ARM STLR memory ordering semantics

Question

I'm struggling with the exact semantics of the ARM STLR.

According to the documentation it has release semantics. So if you would have STLR store, you would get:

[StoreStore][LoadStore]
X=r1

Whereby X is memory and r1 is some register.

The problem is that a release store and acquire load, fails to provide sequential consistency:

[StoreStore][LoadStore]
X=r1
r2=Y
[LoadLoad][LoadStore]

In the above case it is allowed that the X=r1 and r2=Y get reordered. To make this sequential consistent, a [StoreLoad] needs to be added:

[StoreStore][LoadStore]
X=r1
[StoreLoad]
r2=Y
[LoadLoad][LoadStore]

And you normally do this in the store because loads are more frequent.

On the X86 plain stores are release stores and plain loads are acquire loads. And the [StoreLoad] can be implemented by an MFENCE or using LOCK ADDL %(RSP),0 as is done in Hotspot JVM.

When looking at the ARM documentation, it seems that a LDAR has acquire semantics; so that would be [LoadLoad][LoadStore].

But the semantics of the STLR are vague. When I compile a C++ atomic using memory_order_seq_cst, there is just a STLR; there is no DMB. So it seems that the STLR has much stronger memory ordering guarantees than release store. To me it seems that on a fences level a STLR is equivalent to:

 [StoreStore][LoadStore]
 X=r1
 [StoreLoad]

Could someone shed some light on this?

Answer 1

I'm just learning about this stuff, so take with a grain of salt. But my understanding is that in ARMv8/AArch64, STLR/LDAR do provide additional semantics beyond the usual definitions of release/acquire, but not as strong as your suggestion. Namely, a release store STLR does have sequential consistency with an acquire load LDAR that follows it in program order, but not with ordinary LDR loads.

From the ARMv8 Architecture Reference Manual, B2.3.7, "Load-Acquire, Load-AcquirePC, and Store-Release":

Where a Load-Acquire appears in program order after a Store-Release, the memory access generated by the Store-Release instruction is Observed-by each PE to the extent that PE is required to observe the access coherently, before the memory access generated by the Load-Acquire instruction is Observed-by that PE, to the extent that the PE is required to observe the access coherently.

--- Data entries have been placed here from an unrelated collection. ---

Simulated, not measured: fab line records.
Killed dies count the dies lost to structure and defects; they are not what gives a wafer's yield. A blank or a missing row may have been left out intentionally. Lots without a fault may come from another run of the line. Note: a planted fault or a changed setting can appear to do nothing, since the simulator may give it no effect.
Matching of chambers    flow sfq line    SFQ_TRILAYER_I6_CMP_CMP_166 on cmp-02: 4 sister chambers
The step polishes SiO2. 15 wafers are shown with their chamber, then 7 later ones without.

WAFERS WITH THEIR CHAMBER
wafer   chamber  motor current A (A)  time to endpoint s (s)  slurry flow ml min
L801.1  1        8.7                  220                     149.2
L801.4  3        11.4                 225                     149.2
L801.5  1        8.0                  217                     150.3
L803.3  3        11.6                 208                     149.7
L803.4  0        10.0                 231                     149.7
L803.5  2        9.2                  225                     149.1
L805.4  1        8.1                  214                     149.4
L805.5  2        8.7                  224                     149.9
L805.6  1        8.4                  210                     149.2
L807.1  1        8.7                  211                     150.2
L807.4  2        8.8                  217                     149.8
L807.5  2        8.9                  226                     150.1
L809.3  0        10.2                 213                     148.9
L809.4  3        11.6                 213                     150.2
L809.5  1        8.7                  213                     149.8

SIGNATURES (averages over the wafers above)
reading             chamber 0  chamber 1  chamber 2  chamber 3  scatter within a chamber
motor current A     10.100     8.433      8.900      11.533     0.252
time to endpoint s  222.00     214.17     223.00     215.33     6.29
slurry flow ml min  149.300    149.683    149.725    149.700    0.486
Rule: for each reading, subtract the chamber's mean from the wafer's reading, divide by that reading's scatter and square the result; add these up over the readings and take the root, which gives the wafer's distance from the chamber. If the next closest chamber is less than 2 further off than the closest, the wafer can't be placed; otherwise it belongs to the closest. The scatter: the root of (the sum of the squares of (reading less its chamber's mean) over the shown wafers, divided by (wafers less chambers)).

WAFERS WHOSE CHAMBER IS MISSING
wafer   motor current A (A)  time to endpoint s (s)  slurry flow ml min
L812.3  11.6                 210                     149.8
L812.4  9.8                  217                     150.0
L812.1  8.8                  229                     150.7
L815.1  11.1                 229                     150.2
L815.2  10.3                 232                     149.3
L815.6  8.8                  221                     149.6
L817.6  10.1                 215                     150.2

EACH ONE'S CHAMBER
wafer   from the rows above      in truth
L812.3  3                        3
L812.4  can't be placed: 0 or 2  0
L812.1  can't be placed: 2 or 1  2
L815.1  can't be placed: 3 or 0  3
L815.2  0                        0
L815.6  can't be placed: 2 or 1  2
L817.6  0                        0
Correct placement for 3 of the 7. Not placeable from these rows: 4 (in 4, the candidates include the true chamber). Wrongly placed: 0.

And from B2.3.2, "Ordering relations":

A read or a write RW1 is Barrier-ordered-before a read or a write RW2 from the same Observer if and only if RW1 appears in program order before RW2 and any of the following cases apply: [...] RW1 is a write W1 generated by an instruction with Release semantics and RW2 is a read R2 generated by an instruction with Acquire semantics.

As a test, I borrowed a C++ implementation of Peterson's locking algorithm by LWimsey. With clang 11.0 on godbolt, you can see that even when sequential consistency is requested, the compiler still generates STLR, LDAR to take the lock (lines 18-19 of the assembly), with no DMB. I ran it for a while (Raspberry Pi 4B, Cortex A72, 4 cores) and got no violations.

However, contrary to your idea, STLR can still be reordered with respect to ordinary (non-acquire) loads that follow it, so it does not implicitly have a full StoreLoad fence. I modified LWimsey's program to use STLR, LDR instead, and after adding some extra garbage to provoke the race, I was able to see lock violations.

Likewise, LDAR can be reordered with respect to ordinary (non-release) stores that precede it. I was similarly able to get lock violations with STR, LDAR in the test program.